Sitting in a coffee shop and stiffly reciting/typing the words “Dear Will Burton, it says on your MySpace page that you manage I Can’t Go On, I’ll Go On. Nice name. I really like your band. You know, I’m starting an indie label. Are you signed to anyone? Maybe we can sit down and have a chat” constitutes the entirety of Bowie’s performance and I gotta admit: it’s not great. I’m pretty sure they did not waste Bowie’s time with more than one take.
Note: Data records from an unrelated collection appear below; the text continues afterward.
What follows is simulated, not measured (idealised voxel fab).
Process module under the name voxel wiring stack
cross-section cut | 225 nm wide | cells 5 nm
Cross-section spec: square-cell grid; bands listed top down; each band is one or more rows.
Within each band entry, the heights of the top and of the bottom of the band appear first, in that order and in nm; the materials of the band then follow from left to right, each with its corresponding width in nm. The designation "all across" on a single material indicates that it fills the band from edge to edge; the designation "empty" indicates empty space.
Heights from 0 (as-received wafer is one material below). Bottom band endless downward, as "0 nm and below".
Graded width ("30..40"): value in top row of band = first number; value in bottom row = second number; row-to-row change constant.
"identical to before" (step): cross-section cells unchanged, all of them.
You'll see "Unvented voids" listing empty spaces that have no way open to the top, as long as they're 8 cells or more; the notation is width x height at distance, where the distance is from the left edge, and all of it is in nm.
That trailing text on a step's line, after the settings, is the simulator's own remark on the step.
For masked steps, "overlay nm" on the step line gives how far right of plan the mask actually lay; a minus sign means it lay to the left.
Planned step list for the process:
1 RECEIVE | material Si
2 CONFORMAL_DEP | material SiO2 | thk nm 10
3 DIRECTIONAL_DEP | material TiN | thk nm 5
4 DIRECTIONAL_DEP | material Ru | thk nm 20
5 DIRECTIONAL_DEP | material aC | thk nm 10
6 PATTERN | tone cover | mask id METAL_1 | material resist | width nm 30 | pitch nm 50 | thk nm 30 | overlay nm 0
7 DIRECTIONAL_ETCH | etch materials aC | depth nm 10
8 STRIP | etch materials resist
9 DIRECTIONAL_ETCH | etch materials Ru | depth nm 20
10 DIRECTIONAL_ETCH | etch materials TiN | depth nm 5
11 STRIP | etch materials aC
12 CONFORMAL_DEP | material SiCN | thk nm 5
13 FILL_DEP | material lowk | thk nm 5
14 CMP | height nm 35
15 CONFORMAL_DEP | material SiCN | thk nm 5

As much as I despised Bandslam with every fiber of my being, I might just have given it a pass if Bowie played the same role here that he did in August, as the heavy hammer of fate who destroys an insufferable protagonist with a few artfully chosen words of painful truth.
If the email Bowie sends Will at the end read, “Will, I have just read all of the letters you have sent me and I have never encountered a more obnoxious, self-satisfied, entitled brat. You’re not funny. You’re not clever. You’re not special. You’re not better than other people because you’ve read some Greil Marcus and Lester Bangs. Get over yourself and calm the fuck down, Sincerely, David Bowie” I would have felt so vindicated. Instead David Bowie is just as impossibly generous to Will as Charlotte and Sa5m.
I have absolutely no idea why Bowie agreed to be in this nonsense. Maybe the part flattered him but the role and the performance both ring weirdly hollow, since Bandslam does not understand our powerful connection to our favorite artists any more than it does the politics of high school life. The same, thankfully is not true of Purple Bananas, which has the bracing ring of truth as opposed to Bandslam’s hackneyed hokum.